But ultimately, if you give two players of equal skill a fixed amount of credits and materials then send them off into the black to make as much money as possible within the next 12 hours, they should make equal amounts of money. You also have to account for relative specialisations of ships too, as a ship should be a bit more cost efficient at its specialty than a pure multirole (although I do feel that FD have gone too far with cost efficiency on specialist ships, as they are starting to render multiroles pointless in some applications).

They also need to figure out a rough relative value of the materials compared to credits. I know the G5's are currently valued at about 5 million each, but we all know that isn't really what their value is as credits are almost useless. A station could probably sell a G5 material for several times that and players would still roll up and stock up on them without second thought.
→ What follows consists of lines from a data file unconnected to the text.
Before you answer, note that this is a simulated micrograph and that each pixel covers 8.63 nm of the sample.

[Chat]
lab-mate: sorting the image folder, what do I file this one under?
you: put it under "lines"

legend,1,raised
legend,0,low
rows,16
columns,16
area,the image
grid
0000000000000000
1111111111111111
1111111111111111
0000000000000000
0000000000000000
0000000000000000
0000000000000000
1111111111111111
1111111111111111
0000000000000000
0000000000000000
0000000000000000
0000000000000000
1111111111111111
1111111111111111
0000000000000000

Interestingly, in terms of scaling, it looks like FD have selected approximately credits^0.42 to be the indicator of overall performance in trading, with dedicated trade ships having roughly double the performance their cost would dictate (or about 5.2x the cost efficiency of a multirole once the nonlinearity of it is accounted for) and combat ships having notably less trading potential. This means that a doubling of credit investment for an equal level of specialisation should yield approximately a 34% increase in money making performance. This very basic relationship could then be used to further balance other activities for multirole ships as you would immediately have a ballpark estimate of what their earnings should be like in other activities by applying whatever specialism multipliers that are necessary, which would then give projected earnings that the various hardpoints and modules for the ships can be balanced around. Sure, it would involve a lot of work and dozens of betas, but it's a worthy goal in the end.



Which is a shame, because as far as I can see, that's exactly how a source mission should work. If the commodities can be easily obtained simply through normal markets, then why would they need to advertise and pay several times the normal market prices? As it currently stands, those kind of missions both remove important though processes (as you don't need to consider selling prices any more) as well as paying more than equivalent normal trading; it doesn't make sense for something to be both simpler and better paying.

I'd much rather if source and return missions weren't just a routine "go to nearest applicable market, buy, return, depot", but instead required extensive knowledge of the local area and the supply stockpiles of relevant goods. Too much of trading is already offloaded to EDDB or simply based on states rather than actual supply/demand, which in turn removes most of the required skills for trading.

It makes me wonder if this is part of the mission generator not explaining the situation to players though. If the mission generator stated the available supply of the relevant commodity in all stations within 50 ly and pointed out in big, clear letters that these goods are hard to source, this probably wouldn't be an issue. The solution to a dumb player base is to educate them via appropriate means, not to appease them with goodies and by removing depth from the game.



I think this is also part of the problem, they make very few changes and they very rarely explain the logic behind the changes when they do. Maybe there is some kind of hidden purpose behind things breaking down wholesale that we aren't aware of, but in the absence of information all we can see is that players are being funnelled into particular activities if they want credits and the entire credit economy is basically dead as a result.

It's also a general PR thing, devs (both individuals and teams) that communicate with the community are generally well liked, even if players don't necessarily agree with their decisions as at least they know why such a decision was made and the logic behind it, unlike a communication blackout where players generally assume incompetence when they don't understand a decision.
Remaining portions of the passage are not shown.